Perfect complexes and the derived category of a smooth projective variety

Question

I know that on a smooth projective variety any coherent sheaf has a finite locally free resolution. I read somewhere that this implies that any object in $D^b(X)$ for $X$ smooth projective is then isomorphic in $D^b(X)$ to a complex of locally free objects. It seems to me it should be a proof by induction on the length of the complex, but I am pretty lost in approaching it. Could you give me some (even very big) hint or reference for a proof?

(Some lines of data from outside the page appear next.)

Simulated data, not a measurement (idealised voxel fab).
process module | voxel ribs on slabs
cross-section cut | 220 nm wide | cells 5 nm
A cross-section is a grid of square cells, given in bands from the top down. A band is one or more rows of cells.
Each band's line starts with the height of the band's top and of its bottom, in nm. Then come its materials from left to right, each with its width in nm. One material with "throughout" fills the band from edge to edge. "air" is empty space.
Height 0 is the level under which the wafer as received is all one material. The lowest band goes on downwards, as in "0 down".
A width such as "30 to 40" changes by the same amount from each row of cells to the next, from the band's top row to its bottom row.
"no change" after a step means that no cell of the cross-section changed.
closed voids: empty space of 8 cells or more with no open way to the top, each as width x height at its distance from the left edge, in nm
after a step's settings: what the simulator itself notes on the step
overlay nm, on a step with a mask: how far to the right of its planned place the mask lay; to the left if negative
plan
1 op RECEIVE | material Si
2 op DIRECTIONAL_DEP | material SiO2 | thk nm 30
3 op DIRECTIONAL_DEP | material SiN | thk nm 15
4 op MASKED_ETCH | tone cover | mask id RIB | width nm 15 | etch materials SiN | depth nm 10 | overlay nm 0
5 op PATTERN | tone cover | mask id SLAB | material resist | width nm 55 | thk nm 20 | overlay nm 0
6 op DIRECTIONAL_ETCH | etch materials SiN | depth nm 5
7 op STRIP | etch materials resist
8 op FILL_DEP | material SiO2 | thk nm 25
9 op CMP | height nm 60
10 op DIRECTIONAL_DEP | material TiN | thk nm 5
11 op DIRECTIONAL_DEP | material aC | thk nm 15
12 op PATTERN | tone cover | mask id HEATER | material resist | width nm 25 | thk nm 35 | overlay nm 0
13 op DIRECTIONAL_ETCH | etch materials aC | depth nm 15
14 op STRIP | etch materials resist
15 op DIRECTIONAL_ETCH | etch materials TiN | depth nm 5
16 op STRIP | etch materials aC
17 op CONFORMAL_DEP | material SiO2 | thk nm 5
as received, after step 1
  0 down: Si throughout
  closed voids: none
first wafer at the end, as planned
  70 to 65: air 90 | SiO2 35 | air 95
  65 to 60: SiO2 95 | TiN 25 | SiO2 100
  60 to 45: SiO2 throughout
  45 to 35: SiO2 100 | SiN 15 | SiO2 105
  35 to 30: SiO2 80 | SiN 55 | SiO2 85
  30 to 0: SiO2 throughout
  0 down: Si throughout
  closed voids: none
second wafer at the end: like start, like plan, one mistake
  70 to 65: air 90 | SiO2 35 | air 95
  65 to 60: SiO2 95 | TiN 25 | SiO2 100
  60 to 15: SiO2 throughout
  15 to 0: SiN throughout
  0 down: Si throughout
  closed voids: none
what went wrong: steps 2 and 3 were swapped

What I can show is that every object is quasi-isomorphic to its resolution, since if we have \begin{equation} \ldots \rightarrow \mathcal{E}^1 \rightarrow \mathcal{E}^0 \xrightarrow{f} \mathcal{F} \rightarrow 0 \end{equation} I can see $\mathcal{F}$ as a complex living just in degree 0, the resolution as a complex whose degree 0 is $\mathcal{E}^0$ and the quasi-isomorphism of complexes as being given by $f$. Although, I don't know how to generalize this process to complexes with arbitrary finite length.

Another thing I thought is that I might try to use the finite resoulutions of each sheaf in the complex and put them together in a suitable way. Is there any smart way to do it?

Answer 1

Let $$\mathcal{F}_\bullet=\dots\stackrel{d^\mathcal{F}_3}{\to}\mathcal{F}_2 \stackrel{d^\mathcal{F}_2}{\to}\mathcal{F}_1 \stackrel{d^\mathcal{F}_1}{\to}\mathcal{F}_0 \stackrel{d^\mathcal{F}_0}{\to}0\to\dots$$ be a bounded complex of coherent sheaves (assuming without loss of generality that $\mathcal{F}_i=0$ for $i<0$).

Then you can construct a locally free resolution $$\begin{array}{ccccccccccc} \dots&\stackrel{d^\mathcal{E}_3}{\to}&\mathcal{E}_2& \stackrel{d^\mathcal{E}_2}{\to}&\mathcal{E}_1& \stackrel{d^\mathcal{E}_1}{\to}&\mathcal{E}_0& \stackrel{d^\mathcal{E}_0}{\to}&0\to&\dots\\ &&\downarrow&&\downarrow&&\downarrow&&\downarrow&\\ \dots&\stackrel{d^\mathcal{F}_3}{\to}&\mathcal{F}_2& \stackrel{d^\mathcal{F}_2}{\to}&\mathcal{F}_1& \stackrel{d^\mathcal{F}_1}{\to}&\mathcal{F}_0& \stackrel{d^\mathcal{F}_0}{\to}&0\to&\dots \end{array}$$ by starting with any epimorphism $\mathcal{E}_0\to\mathcal{F}_0$ from a locally free sheaf to $\mathcal{F}_0$, and once you've constructed $\mathcal{E}_i$ and all the relevant maps for $i<k$, taking $\mathcal{E}_k$ to be any locally free sheaf with an epimorphism to the pullback of the obvious diagram $$\begin{array}{ccc} &&\ker(d^\mathcal{E}_{k-1})\\ &&\downarrow\\ \mathcal{F}_k&\to&\ker(d^\mathcal{F}_{k-1}) \end{array}$$

Answer 2

Here is a rough idea of why sheaves may be identified with their projective resolutions in the derived category.

Recall that for an abelian category $\mathcal A$, the bounded derived category is defined as the localization of the homotopy category of bounded chain cocomplexes $K^b(\mathcal A)$ at the set of quasi-isomorphisms. Recall that a map $f:C^\bullet\to D^\bullet$ of cocomplexes is a quasi-isomorphism if $H^i(f)$ is an isomorphism for all $i$.

Now, it is a basic fact in homological algebra that a projective resolution $$ \dotsb \to P^{-2}\to P^{-1}\to F\to 0 $$ is the same thing as a quasi-isomorphism $P^\bullet\to F$. Can you prove this?

Since the derived category inverts quasi-isomorphisms we have justification for why objects may be identified with their resolutions.